Saying Yes With Purpose: Ke’Shaun Rogers’ Entrepreneurial Journey


Ke’Shaun Rogers, class of 2026-1

Recent alumnus Ke’Shaun Rogers, class of 2026, has never been the type to settle for one path. His journey at the University of Delaware has been defined by range, curiosity, and a willingness to step into unfamiliar spaces. After taking Introduction to Entrepreneurship with Dr. Laura Gasiorowski, Ke’Shaun recognized a pull toward innovation and creativity and switched his major to entrepreneurship in the fall of his sophomore year and never looked back.

Since switching his major, Ke’Shaun has deeply immersed himself in the Horn Entrepreneurship ecosystem, participating in VentureOn and earning a nomination for Hen of the Month. His collegiate experience has been shaped by leadership, creativity and a global perspective, spanning roles in logistics, education, housing, sales and fashion.

From serving as a Resident Assistant and studying abroad in Australia and New Zealand to contributing to "The New" Fashion Magazine and joining Alpha Phi Alpha Fraternity Inc., Ke’Shaun built a full and wide-ranging UD experience rooted in saying “yes” to opportunities that challenged him, expanded his perspective and helped him grow.

Tell us about your work at Enterprise Mobility and how you generated $30,000+ in revenue in a single summer. What sales techniques drove those results?

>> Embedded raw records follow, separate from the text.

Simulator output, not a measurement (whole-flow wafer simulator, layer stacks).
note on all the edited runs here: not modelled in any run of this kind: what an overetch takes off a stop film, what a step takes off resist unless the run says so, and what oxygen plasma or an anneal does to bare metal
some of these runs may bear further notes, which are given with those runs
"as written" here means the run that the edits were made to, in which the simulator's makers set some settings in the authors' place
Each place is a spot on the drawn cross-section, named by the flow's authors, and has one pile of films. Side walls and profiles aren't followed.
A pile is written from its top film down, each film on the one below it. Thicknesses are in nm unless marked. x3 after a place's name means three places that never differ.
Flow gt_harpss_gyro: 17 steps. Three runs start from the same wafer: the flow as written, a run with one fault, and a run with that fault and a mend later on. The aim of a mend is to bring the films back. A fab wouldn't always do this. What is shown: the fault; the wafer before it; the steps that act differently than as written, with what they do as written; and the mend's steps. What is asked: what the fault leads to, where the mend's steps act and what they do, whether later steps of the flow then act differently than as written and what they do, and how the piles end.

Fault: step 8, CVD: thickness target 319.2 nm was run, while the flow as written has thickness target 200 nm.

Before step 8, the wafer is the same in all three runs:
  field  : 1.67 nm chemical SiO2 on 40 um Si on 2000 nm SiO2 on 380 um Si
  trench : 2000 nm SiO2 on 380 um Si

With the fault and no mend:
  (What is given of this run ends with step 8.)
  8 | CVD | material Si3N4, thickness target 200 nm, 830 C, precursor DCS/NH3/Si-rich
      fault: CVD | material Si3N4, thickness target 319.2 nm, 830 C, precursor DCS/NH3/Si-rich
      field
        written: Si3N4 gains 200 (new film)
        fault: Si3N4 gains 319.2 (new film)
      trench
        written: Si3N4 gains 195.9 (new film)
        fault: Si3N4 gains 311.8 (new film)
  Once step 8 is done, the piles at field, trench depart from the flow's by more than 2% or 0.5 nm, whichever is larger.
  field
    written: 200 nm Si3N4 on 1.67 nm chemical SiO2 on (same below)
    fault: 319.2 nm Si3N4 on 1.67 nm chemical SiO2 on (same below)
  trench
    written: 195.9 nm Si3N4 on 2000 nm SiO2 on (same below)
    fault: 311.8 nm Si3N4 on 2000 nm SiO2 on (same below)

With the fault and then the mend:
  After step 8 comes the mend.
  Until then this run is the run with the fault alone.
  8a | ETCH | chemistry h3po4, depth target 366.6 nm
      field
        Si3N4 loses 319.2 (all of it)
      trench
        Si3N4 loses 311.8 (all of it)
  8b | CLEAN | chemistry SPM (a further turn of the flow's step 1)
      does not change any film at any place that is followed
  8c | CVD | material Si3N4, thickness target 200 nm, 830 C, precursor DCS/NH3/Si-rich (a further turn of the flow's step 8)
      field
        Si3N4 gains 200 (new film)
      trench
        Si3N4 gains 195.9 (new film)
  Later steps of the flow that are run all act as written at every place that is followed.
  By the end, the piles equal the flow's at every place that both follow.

The primary metric at Enterprise is TAR—Total Additional Revenue. My job is to identify a customer’s needs and present our protection options in a way that makes the decision feel obvious and accessible, not pressured. If someone is heading out on a long road trip, roadside protection becomes a practical conversation. If a customer only carries liability coverage on their personal policy, I walk them through the financial risk of forgoing added protection on a rental vehicle. Fact-finding on the spot and adapting your pitch in real time is a crucial skill for this role. Every customer is different, and the moment you treat them like they’re not, you lose the sale. I focused on listening more than talking and letting their answers guide where the conversation went.

 How did you move from seventh place in June to the #1 Intern ranking on the July Performance Matrix? 

My proudest professional milestone to date occurred during my time at Enterprise Mobility. After ranking seventh out of sixteen interns in June, I used my competitive nature and commitment to data-driven performance to secure the #1 spot on the July Performance Matrix.

What kept me motivated was a talented fellow UD intern on my team, which pushed me to perform at a higher level, ultimately leading to us claiming two of the top five spots on the matrix.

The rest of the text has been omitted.